By Meirav Arlosoroff
We asked Ayman Seif, general director of the Authority for the Economic Development of Minorities at the Prime Minister's Office, if it's true that there aren't many Arabs in Israeli government service. Apparently it is.
Aimen Seif.
Photo by: David Bachar "We are 20% of the population, but only 7% of the employees of the state are Arabs," Seif says. In absolute numbers, out of state employees, there are only 4,200 Arabs, he says. Moreover, very few make it high in the ranks of government service.
Why is this so?
"In my opinion the situation is completely twisted. It was only in 1994 that the first positions in government were earmarked for Arab citizens. The situation has improved since then. There is a trend of hiring Arabs by government. The figures speak for themselves and Israeli governments have admitted that there has been discrimination against Arabs .... The pace is slow but we're on the right track."
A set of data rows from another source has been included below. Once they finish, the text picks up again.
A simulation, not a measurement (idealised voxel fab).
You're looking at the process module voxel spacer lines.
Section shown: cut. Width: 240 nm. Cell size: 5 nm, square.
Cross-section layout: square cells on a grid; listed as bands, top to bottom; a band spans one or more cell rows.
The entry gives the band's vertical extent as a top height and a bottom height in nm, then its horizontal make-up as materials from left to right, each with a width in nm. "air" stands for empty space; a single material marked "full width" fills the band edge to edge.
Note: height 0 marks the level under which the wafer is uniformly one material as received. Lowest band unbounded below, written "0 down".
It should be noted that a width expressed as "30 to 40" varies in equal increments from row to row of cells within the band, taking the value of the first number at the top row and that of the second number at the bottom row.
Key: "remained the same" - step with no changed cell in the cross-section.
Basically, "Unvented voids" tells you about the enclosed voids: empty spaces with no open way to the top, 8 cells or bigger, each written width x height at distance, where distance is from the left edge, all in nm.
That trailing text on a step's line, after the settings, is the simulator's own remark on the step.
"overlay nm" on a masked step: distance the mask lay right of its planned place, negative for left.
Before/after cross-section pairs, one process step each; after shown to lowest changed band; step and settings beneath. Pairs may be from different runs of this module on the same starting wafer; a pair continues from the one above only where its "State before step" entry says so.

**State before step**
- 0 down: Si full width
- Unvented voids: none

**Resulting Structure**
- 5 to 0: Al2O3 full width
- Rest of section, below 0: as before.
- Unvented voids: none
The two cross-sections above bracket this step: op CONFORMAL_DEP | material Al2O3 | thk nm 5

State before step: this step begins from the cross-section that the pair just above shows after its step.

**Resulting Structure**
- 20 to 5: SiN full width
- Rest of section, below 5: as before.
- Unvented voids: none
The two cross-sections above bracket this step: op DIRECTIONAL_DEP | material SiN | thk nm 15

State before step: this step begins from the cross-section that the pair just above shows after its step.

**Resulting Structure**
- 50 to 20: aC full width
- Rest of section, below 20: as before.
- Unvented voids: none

What can be done to change things?
"Government offices need to realize that it's trivial to absorb Arab academics, to encourage the Arab population to apply for government tenders. We're trying to work in both these directions.
"There is a lack of awareness, perhaps ignorance, fear of the different. That isn't just in the government sector, it's in the private sector as well. I say, let's talk about ignorance - that they don't realize there are excellent Arab academics who can provide good, efficient help in the private sphere, and the public one as well."